Alabama education officials say Black History Month school programming is affected by CRT rule

Alabama education officials say Black History Month school programming is affected by CRT rule

Alabama state school board members want to know what exactly teachers and schools are forbidden from teaching under a 2021 ban on “social or political ideologies that promote one race or sex above another.”

State Board of Education mber Tonya Chestnut said conflicting messages are impacting the celebration of Black History Month.

“It appears there is confusion around Black history and CRT [critical race theory],” board member Tonya Chestnut said during Thursday’s work session in Montgomery. “What can we do to raise awareness of what CRT is and is not to prevent the future confusion that I’m hearing?”

She said educators have asked her if they could get in trouble for Black History Month programming and lessons. She also pointed to a student walkout in Tuscaloosa County schools Wednesday as an example of conflicting accounts about Black History Month events. Hillcrest High School students said they were told to make an event focus more on current events and less on “old stuff” before 1970; school officials maintain the student event was not censored.

The 2021 resolution, which doesn’t specifically mention CRT but was passed during the national fervor over the academic theory, prohibits teaching anything that would “indoctrinate students in social or political ideologies that promote one race or sex above another.”

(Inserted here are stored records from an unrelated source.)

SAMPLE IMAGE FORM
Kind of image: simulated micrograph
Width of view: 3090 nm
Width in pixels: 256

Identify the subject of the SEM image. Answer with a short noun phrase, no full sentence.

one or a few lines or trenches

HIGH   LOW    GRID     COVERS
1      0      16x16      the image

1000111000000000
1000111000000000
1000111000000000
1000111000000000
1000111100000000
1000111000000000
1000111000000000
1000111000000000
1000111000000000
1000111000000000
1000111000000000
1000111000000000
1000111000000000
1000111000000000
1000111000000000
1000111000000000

“There just seems to be a question of what is and what isn’t,” Chestnut said. “I know that’s the big elephant in the room. But at some point we need to bring some clarity so we aren’t dealing with these same issues over and over again.”

Lawmakers already have pre-filed a bill banning the teaching of “divisive concepts.” The bill stops short of listing exact lessons that are off limits. A similar effort in the legislature failed last year.

Board member Yvette Richardson said that before 2022, schools celebrated Black History Month for many years without concern.

“People are confused,” Richardson said. “What we’ve done for years, they’re afraid to do now. Something needs to be done.”

Richardson and Chestnut were the only board members who voted against the resolution.

Alabama Superintendent Eric Mackey said the state department will work with districts to help plan programming for Black History Month if needed. He maintained that the state is not interested in laying out point-by-point descriptions of which lessons are and are not allowed.

“There’s not a way to make a list of things that aren’t acceptable,” he said.

Last year, when describing a complaint made about Black History Month, Mackey defended cultural and historical celebrations of different aspects of Alabama’s heritage.

“Having a Black history program is not CRT,” he said in 2022.

After the work session, Chestnut told AL.com that no one in Alabama has really defined critical race theory, and the range of topics that are now off limits depends on who you talk to, which makes it more confusing for teachers.

“It concerns me to think that we have portions of history that people don’t want to hear about. History is what has happened.”

“Not talking about it does not make it go away.”